Prior to Sunday (Dec. 19), the closest the Seattle Seahawks had come recently to a perfect “drive” was on Dec. 5, when Lofa Tatupu picked a Carolina Panthers pass and hustled 26 yards for a touchdown.
Then came quarter one against the Atlanta Falcons. The Hawks took a knee on the opening kickoff at Qwest Field then used up half the period with 12 plays taking them the 80 yards for the score. The drive featured six first downs and five-for-five passing by Matt Hasselbeck. In the imperfect world of football (the National Football League’s NFC West division is the epicenter of that “Bizarro” world), you couldn’t get much closer to perfection unless you somehow kept possession for an entire half and scored.
Unfortunately, the Falcons proceeded to use up the rest of the first quarter and part of the second on a less-than-perfect scoring drive that left the game knotted at 7.
Each team had something critical going for it. Seattle had considerable incentive with a half-game divisional lead over a suddenly 6-8 St. Louis team. Atlanta, already having qualified for the playoffs, had a lot more. It had — has — a much better football team and that’s what made the difference in the 34-18 Atlanta flattening of the home club.
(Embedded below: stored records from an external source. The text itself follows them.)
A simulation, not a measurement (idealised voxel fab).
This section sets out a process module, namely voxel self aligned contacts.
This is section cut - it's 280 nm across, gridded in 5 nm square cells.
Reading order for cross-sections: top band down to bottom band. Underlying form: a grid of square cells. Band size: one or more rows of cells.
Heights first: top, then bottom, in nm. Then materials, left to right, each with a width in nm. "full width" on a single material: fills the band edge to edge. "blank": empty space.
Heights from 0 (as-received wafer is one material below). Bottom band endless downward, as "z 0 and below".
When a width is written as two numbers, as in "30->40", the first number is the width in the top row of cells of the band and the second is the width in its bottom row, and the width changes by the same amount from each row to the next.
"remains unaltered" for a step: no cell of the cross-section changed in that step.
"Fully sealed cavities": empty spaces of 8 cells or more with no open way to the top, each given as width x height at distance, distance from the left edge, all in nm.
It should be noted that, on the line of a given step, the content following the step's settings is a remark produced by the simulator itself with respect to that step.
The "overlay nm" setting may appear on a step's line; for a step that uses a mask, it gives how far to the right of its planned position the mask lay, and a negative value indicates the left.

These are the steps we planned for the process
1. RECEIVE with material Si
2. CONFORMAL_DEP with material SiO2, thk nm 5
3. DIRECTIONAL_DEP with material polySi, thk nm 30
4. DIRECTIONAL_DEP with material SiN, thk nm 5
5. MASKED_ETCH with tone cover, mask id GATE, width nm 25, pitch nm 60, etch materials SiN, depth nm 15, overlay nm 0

Somehow this season of morbid fascination fans have had with the National Football Conference West Division will have to end soon but nobody knows how. It probably won’t finish until Jan. 2, when Seattle hosts the Rams, both teams possibly 6-9 at that point.
Meanwhile the comical futility of the division’s participants seems impossible to avoid. I found this out Thursday (Dec. 16) when, wandering into a beachside lean-to bar in a Mexican fishing village where residents are so nonchalant that they don’t care whether clocks are set to Central or Mountain Time, I was confronted with a satellite feed of the San Francisco-San Diego game. I watched. So did a few other customers and a barkeep. We couldn’t take our eyes off of it, especially after one patron observed with glaze-eyed amazement: “You realize, of course, even if the ‘Niners lose this one, they still could get to the playoffs.”
They did and, at 5-9, they could. This is somewhat astonishing given that the 49ers as of Oct. 30 were 1-6.
But hereabouts, of course, our concern is with the Seahawks, who would go to the playoffs by winning their final two. Many can be pardoned for believing this won’t happen. The likelihood of a Seattle win at Tampa Bay next week is about that of Sarah Palin going into seclusion through 2012. Less improbably, the Hawks would prevail over St. Louis and have the last laugh in a league long in favor of achieving parity.
Making the playoffs at 7-9 would be more parody than parity. It also would be something approaching cruelty for Hasselbeck, who resembles less an NFL quarterback than a prize-fighter after 15 rounds of nine counts. He’s the league’s equivalent of the appendage-deprived Black Knight from Monty Python. The previous week on the road against the 49ers, playing yet again with a virtually useless left hand, the former pro-bowler would have been better off pursuing the pro bowling tour.
Against Atlanta, No. 8 looked during the epic opening drive as though he’d worked through the ineptness of the Dec. 12 debacle in San Francisco. Then Captain Matt went back into turnover mode and the Falcons, perhaps the early Super Bowl faves, made the most of it. What had been 10-10 and (theoretically) winnable suddenly was 34-10 late in the third quarter and Charlie Whitehurst was working behind center.
Will Whitehurst start the next two games? Coach Pete Carroll, overseeing a club that has won just two (against teams with a combined mark of 6-22) of its past eight, has some decidin’ to do.
After the game the mentor said: “I wanted to see what Charlie can do” and “Charlie did an okay job.”
“There’s no decision about the quarterback situation,” Carroll said, vowing to evaluate his options during the days to come.
What remains funny in a perverse sense is that there isn’t anything the league can do about the can’t-do NFC West division. St. Louis is supposed to be showing promise with rookie QB sensation Sam Bradford but the latter hasn't been sensational lately. Arizona is 4-10 and possibly even worse than its record. San Francisco started the year 0-5. The 21-35 division has scored 1,042 points and given up 1,342. None of the franchises looks good enough to get to 8-8 next year without a lot of personnel improvements.
If Seattle “wins” the division at 7-9 (six teams have gone to the playoffs with 8-8 records), one wonders what Hawk execs will do when the banner is revealed to fans next season. Maybe the public comment could be: “Sure, we’re the only losing team to make the playoffs, but during that first possession Dec. 19 against Atlanta we put together one nearly perfect drive against the eventual Super Bowl champ.”